> From: Alex Jalali [mailto:[EMAIL PROTECTED] 
> Subject: RE: TomCat + mod_jk performance
> 
> Maybe the problem is when I was testing static pages, it 
> wasn't tomcat as stand-alone vs. apache it was apache vs.
> tomcat + connector + apache

That was hardly a fair test, was it?  Adding processing to each request
will never improve performance.

> also I run the test locally on a windows machine. so perhaps java runs
> slower on windows.

Shouldn't matter much, if (big if) the JVMs are tuned comparably.  The
HotSpot JVM defaults for things like heap size and local allocation
buffers are typically smaller on Windows, so out of the box, Java
applications will appear to run better on Linux/Solaris.
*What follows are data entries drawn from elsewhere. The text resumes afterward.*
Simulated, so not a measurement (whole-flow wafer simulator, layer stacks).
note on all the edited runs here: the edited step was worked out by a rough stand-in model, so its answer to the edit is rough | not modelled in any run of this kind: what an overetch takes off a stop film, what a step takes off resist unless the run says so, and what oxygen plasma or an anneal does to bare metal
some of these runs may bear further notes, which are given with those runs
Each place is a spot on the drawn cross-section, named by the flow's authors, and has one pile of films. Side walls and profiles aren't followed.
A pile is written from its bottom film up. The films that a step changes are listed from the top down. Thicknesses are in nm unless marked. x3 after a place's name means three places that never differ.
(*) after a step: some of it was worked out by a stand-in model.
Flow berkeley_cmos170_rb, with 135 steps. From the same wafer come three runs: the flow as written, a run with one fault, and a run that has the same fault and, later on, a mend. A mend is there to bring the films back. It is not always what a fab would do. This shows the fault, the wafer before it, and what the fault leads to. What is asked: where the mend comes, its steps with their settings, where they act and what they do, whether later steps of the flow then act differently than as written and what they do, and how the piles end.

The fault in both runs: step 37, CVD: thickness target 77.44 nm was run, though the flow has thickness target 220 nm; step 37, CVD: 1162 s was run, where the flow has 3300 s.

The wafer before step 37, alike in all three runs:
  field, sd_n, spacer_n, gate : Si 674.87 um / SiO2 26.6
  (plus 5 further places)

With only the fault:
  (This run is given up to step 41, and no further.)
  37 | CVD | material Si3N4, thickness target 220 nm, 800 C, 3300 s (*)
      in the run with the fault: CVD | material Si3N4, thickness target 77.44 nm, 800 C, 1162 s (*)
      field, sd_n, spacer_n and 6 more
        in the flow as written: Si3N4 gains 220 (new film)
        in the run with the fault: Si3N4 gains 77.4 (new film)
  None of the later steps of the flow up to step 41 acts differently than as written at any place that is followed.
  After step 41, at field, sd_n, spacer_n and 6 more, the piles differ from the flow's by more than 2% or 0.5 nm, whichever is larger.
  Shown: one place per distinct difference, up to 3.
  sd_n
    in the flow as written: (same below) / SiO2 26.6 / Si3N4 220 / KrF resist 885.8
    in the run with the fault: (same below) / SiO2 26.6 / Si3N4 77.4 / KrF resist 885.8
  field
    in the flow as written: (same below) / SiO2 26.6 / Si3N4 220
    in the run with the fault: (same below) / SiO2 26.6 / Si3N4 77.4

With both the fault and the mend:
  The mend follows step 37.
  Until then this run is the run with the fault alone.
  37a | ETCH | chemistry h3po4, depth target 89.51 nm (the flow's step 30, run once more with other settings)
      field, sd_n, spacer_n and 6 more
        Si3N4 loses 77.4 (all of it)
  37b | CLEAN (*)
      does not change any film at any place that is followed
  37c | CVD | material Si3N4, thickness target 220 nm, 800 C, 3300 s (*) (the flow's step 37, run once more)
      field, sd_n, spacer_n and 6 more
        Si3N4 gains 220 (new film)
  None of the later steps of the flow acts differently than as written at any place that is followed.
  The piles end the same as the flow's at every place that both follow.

> Although i do have this question about non-static pages. Which do you
> think is faster? let say you have 1GB ram and 2 CPUs. running 
> a) apache + 1 tomcat or
> b) apache + 2 tomcat in cluster via mod_jk?

I'd pick c: 1 Tomcat, no httpd.

> would having 2 JVM on the same server that 
> has two CPU's run faster or it wouldn't make
> any diffrence?

The number of CPUs has no correlation with the number of JVMs.  Tomcat
is multi-threaded, and one instance will happily use all the CPUs you
have if there's that much work to be done.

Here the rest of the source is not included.